Learning to Celebrate Myself: Breaking a Lifetime of “Do Better” Conditioning
It’s interesting how many of us struggle to celebrate ourselves. We hold back, worried that celebrating will come across as vain, as if acknowledging our own success will outshine someone else or make them feel lesser than. But lately, I’ve been wondering if this hesitation is less about humility and more about something deeper—a trauma response rooted in how we were raised.
Recently, I hit two professional milestones: one in my current workplace, and one more academic. On paper, they’re achievements worth celebrating. People around me have been proud and excited for me, but here’s the thing: I wasn’t proud of myself. I wasn’t excited. In fact, when I first got the news, I felt uneasy.
At first, I thought that unease was jealousy—that lingering feeling of “I should be further along by now” as I compare myself to peers who seem miles ahead. For days, I carried that story with me. And then, a few days ago, I spiralled into a low place. After a painful conversation with my mom, I felt unheard and misunderstood. I fell into a binge-eating episode that left me physically sick, something many of us who’ve dealt with disordered eating know too well.
As I clawed my way out of that fog, I had a realisation:
I wasn’t avoiding celebrating because I felt “behind” in life. I wasn’t celebrating because I was conditioned not to.

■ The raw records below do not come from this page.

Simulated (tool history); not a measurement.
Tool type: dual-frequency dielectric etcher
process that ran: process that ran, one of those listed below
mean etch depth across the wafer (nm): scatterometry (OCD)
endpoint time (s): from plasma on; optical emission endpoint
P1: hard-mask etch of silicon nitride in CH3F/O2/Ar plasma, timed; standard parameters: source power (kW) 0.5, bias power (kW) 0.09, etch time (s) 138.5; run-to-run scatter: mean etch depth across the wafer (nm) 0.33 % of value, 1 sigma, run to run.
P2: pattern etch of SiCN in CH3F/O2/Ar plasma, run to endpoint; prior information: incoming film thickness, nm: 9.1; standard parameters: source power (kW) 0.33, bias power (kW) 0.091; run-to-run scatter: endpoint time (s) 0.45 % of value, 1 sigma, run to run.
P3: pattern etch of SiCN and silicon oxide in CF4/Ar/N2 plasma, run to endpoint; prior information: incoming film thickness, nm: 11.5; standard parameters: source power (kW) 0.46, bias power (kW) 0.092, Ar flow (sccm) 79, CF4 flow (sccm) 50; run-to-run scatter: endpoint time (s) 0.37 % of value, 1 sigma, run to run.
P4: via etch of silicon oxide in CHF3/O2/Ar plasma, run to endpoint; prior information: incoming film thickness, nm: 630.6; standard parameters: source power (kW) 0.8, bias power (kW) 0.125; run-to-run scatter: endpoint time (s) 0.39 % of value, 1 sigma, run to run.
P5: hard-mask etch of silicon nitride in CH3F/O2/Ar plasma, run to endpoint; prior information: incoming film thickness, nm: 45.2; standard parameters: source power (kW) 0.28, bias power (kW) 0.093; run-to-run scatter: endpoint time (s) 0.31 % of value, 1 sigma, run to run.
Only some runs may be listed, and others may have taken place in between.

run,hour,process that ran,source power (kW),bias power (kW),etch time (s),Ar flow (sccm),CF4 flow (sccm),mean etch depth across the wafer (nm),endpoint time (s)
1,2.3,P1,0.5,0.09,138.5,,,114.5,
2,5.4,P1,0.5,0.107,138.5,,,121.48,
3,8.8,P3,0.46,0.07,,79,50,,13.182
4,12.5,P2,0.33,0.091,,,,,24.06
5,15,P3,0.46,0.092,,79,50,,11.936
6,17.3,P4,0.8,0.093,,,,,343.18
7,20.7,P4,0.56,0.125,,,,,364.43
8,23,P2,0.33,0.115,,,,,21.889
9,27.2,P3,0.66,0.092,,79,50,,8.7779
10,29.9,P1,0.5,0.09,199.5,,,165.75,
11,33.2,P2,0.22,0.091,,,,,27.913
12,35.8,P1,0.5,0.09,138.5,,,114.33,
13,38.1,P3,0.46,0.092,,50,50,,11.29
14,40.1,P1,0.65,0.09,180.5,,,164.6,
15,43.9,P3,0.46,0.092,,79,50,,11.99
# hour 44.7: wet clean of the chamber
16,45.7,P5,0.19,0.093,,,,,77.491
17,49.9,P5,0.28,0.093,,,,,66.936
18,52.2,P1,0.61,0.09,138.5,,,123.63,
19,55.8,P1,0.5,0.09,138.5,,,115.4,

A Childhood of High Expectations
Growing up, achievement was the standard, not something to celebrate. My mom, a single parent doing her best with what she had, always pushed us to do well. That drive shaped me. But as a child, I rarely got to bask in my successes.
I remember coming home excited to share that I was in the top 10 in my class. Instead of a “Wow, well done! Let’s celebrate,” I’d hear, “That’s great—let’s see how you can do even better.” There was no moment to pause and feel proud. There was no space for celebration before we moved on to the next goal.
This pattern followed me everywhere. In university, I was on the Dean’s List, a member of the Golden Key Society, thriving academically—yet I felt like I was failing. I remember a woman at the library once glanced at my transcripts and said, “Your parents must be so proud.” Without missing a beat, I said, “No. My mom said I can do better.”
That sums up my early life: always “do better,” never “you’ve done well.”
I graduated but never had a graduation party. To me, celebrating something expected—like completing a degree—felt unnecessary. Why celebrate something you were supposed to do?
Growing Up, Still Uncelebrated
Somewhere along the way, I adopted that mindset as my own. Even as an adult, I never gave myself permission to celebrate. Achievement became my default setting. And you don’t celebrate a default setting.
But here I am, realising that this way of living robs us of joy. We work hard, we push ourselves, we reach milestones, and then… nothing. No pause, no moment to soak in the fact that we’ve done something extraordinary.
It’s time to change that.

Giving Myself Permission
I want to learn how to celebrate myself. Truly celebrate. To pause and acknowledge:
- I’ve worked hard.
- I’m doing well.
- I might not be where my peers are, but where I am right now is incredible.
I want to sit in the fullness of my accomplishments and not rush past them.
If you’re like me, I encourage you to do the same. Take a day. Take a week if you have to. Five minutes of “Good job” isn’t enough. Let yourself sit in your success. Let yourself feel proud.
Because here’s the truth: you deserve to be celebrated—not just for the big wins, but for every step you’ve taken to get here.
So, this is me, breaking the cycle. This is me celebrating myself. And if no one’s told you today, I’m celebrating you, too.